Enable device polling is disabled.
-
Intel(R) Atom(TM) CPU N270 @ 1.60GHz Current: 800 MHz, Max: 1600 MHz 2 CPUs: 1 package(s) x 1 core(s) x 2 HTT threads
This CPU is just old slow POS, but that thing is running at half the freq it's spec'ed for with 100% CPU usage? :o Try fiddling with the powerd settings.
Also, post some information about the NICs.
-
This CPU is just old slow POS, but that thing is running at half the freq it's spec'ed for with 100% CPU usage? :o Try fiddling with the powerd settings.
Also, post some information about the NICs.
I have a bit more power behind my box and Ive run into the same thing.. Is powerd on minimum capable of causing this issue?
my machine gets loaded up with 60mbits of torrent/netflix traffic (that is my connection speed) from time to time and I see that [kernel{em0 taskq}] and [intr{swi5: fast taskq}] tasks taking up the majority of the available CPU.. Polling is turned off..
This machine as built from spare parts that I had laying around is it possible that im just running into a limitation with the hardware?

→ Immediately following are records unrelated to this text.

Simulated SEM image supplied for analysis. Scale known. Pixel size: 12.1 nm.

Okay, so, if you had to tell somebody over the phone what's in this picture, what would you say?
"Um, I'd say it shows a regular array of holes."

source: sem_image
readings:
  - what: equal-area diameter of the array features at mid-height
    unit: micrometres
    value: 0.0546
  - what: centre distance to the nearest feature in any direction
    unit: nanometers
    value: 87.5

IC2D 2.13ghz, Asus OEM shitty mobo, 3gb ram, Intel Pro/1000 Legacy (external), Realtek 8169 (Internal)
-
I have a bit more power behind my box and Ive run into the same thing.. Is powerd on minimum capable of causing this issue?
You need to fiddle with whatever settings are available there. People here mentioned boxes where CPU is never run at full freq unless powerd is enabled somehow. Sure if set @minimum, that's a good candidate.